Run is an artful and tightly-crafted slice of life tracking 24-hours in the life of the British working class; an urge for freedom and a sense of familial responsibility are at odds, a source of tension in the difficult economic landscape of Thatcher’s Britain.

The film opens with a quote from Springsteen’s anthem, ‘Born to Run’: “this town rips the bones from your back / It’s a death trap, it’s a suicide rap”. These words prophesise the meaning of the film’s title, Run, as both literal and metaphorical – Finnie’s joyrides and nighttime races in his son’s sports car take him away from his responsibilities physically but also emotionally, back to a raw and risky adolescence in a film profoundly haunted by a yearning for lost youth.

Courtesy of Verve Pictures

Finnie (Mark Stanley) works in a fish-packing plant in Fraserburgh, presented here as Scotland’s answer to small-town drabness: when it isn’t night, the sky is constantly overcast as we coast through council estates and speed along concrete dual carriageways. When Finnie’s son is asked, “Where do you see yourself in ten years’ time?” he answers, “I don’t see that far ahead”. With a young family of his own to provide for, Finnie is stuck watching his eldest son make what we assume to be the same mistakes he once did.

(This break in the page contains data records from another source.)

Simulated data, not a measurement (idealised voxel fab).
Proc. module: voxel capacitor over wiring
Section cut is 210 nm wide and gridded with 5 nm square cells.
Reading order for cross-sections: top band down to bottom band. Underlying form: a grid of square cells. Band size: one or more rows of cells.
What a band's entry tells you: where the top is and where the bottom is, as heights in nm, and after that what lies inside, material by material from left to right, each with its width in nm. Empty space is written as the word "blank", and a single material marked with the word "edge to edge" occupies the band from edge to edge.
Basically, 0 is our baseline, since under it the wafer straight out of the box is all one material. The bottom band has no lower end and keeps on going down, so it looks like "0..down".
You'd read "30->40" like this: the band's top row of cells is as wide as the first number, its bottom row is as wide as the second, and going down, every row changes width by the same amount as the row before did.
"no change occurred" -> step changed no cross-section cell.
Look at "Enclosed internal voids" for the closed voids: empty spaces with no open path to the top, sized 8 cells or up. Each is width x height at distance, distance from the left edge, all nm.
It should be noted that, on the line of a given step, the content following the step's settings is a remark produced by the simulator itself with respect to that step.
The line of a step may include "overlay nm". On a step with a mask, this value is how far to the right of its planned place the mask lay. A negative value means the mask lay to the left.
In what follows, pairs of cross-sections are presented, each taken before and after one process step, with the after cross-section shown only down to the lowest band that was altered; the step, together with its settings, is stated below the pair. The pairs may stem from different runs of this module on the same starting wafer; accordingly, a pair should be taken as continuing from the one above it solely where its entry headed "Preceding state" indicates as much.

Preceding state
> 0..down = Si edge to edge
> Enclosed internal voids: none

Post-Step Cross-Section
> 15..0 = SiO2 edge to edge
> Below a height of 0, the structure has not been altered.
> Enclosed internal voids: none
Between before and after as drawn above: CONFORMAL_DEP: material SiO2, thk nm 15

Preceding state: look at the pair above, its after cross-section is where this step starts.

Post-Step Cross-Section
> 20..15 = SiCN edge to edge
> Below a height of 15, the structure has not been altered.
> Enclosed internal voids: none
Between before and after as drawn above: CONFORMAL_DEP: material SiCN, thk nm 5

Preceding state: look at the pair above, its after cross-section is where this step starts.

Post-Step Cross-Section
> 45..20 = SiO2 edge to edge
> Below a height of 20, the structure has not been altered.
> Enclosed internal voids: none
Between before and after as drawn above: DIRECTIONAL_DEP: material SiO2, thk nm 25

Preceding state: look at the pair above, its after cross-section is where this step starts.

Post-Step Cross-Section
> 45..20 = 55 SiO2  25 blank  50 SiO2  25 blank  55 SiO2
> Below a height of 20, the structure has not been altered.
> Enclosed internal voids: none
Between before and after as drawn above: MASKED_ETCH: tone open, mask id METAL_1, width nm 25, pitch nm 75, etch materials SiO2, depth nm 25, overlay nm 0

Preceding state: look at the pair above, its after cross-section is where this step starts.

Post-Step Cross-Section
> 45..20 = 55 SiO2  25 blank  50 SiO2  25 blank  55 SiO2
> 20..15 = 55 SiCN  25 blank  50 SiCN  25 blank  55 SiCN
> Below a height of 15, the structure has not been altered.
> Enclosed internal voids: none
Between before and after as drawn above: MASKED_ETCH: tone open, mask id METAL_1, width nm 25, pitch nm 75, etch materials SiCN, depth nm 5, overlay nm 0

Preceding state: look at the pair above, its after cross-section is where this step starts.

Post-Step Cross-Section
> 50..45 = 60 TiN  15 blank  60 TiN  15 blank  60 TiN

The bulk of Run is a dialogue between Finnie and Kelly (Marli Siu), his son’s pregnant ex-girlfriend, who accompanies him on his nighttime joyride for a long, life-changing and meaningful conversation. The two prove excellent foils for one another – Finnie is painfully, tragically inarticulate in a way that many men fatally are, whereas Kelly is both animated and chatty, bright-eyed and terrified. Their conversation, like much of the film, is beautifully observed, with characters as delicate and human as they are uncertain. The inter-generational dynamic and tensions are keenly felt between the characters, in such a way that our protagonist feels achingly out of time.

There’s a melding of the film’s “real life” action and non-diegetic signs that is meant to telegraph meaning and emotion to the viewer. Kelly plays Ray Morris and 80’s tunes in the car, and as those songs transition from being played out of her phone to being the film’s soundtrack, we come to feel that our protagonist is reaching, clawing for something he doesn’t have anymore, a nostalgia for someone else’s childhood.

Run therefore manages to strike a delicate balance between Real Life and the artfully or artificially poetic. There are song cues, funny cuts between scenes and mirrors of lines here and there that stretch believability, but writer-director Scott Graham weaves them with subtlety, allowing the film to feel very true.

It’s intense when tempers are flared and violence is shocking when it comes, and the cars elicit a powerful mix of emotions as the speedometer climbs and the rain-damp tarmac glistens in the first race. But it’s also tender in its observation of the things we owe to each other, and bittersweet in its climax, which blends regret and hope. Run is beautiful and messy, and a film to be savoured.